Review: Freeway - The Chet Baker Journey Live

Sydney Opera House, 20th July 2012

Reviewed by John Shand in The Sydney Morning Herald, 23rd July 2012

Glorious songs lift homage to fragile star

IN THE 1950s Chet Baker was jazz's pin-up boy. He absorbed New York's blazing bebop, and responded with restrained, lyrical, Los Angeles trumpet playing. When he took to singing, his voice was unfashionably light and boyish, but disarmingly candid and affecting.

Written by Bryce Hallett and Tim Draxl, Freeway is as fine a piece of cabaret as has been hatched in Australia. Already good when it premiered in 2010, it has banished any slight awkwardness in the interaction between the spoken-word material and the glorious songs associated with Baker.

The information imparted by Draxl - who also stars - colours and contextualises the songs. When he becomes Baker he draws us into the mind of the man who produced such music; who, perhaps too delicate a spirit to endure a ruthless world, found solace in heroin.

While Draxl does not seek to impersonate Baker when singing, the natural timbre of their voices is eerily similar. Draxl's could ride high on the slightest puff of a rhythmic updraught, and float across bar-lines as serenely as a hot-air balloon might traverse craggy ranges.

He phrased My Funny Valentine so each note was a little climax, while the feeling remained relaxed. Like Baker he eschewed drilling home emotions, instead using coolness and restraint to compound poignancy, as did Warwick Alder in his trumpet playing.

You Don't Know What Love Is began with ghostly piano from Ray Alldridge, against which Draxl's voice was at its most fragile, echoed by the vulnerability seeping from each trumpet note.

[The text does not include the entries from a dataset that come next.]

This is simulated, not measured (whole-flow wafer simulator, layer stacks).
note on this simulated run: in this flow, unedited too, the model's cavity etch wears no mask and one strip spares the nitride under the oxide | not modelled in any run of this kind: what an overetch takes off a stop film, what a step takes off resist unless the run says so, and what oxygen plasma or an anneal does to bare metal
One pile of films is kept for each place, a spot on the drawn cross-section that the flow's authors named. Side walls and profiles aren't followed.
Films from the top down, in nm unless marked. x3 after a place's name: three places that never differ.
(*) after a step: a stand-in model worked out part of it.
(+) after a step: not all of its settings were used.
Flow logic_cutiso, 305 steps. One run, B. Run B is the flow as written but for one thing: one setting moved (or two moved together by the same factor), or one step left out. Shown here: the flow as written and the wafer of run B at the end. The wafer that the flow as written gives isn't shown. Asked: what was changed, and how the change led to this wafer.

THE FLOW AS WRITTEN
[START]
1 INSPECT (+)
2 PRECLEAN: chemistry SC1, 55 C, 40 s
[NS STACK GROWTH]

These Foolish Things had singing to shame most of our specialist jazz vocalists over lovely, cascading piano figures. The starkness of The Thrill Is Gone was intensified by Dave Goodman's diaphanous drumming, and Dave Ellis's bass solo on Born To Be Blue was magnificent in its invention, honesty and luxuriant sound.

Although Draxl may be a more assertive singer than Baker, the show generated that singular combination of emotional brittleness and tender romance.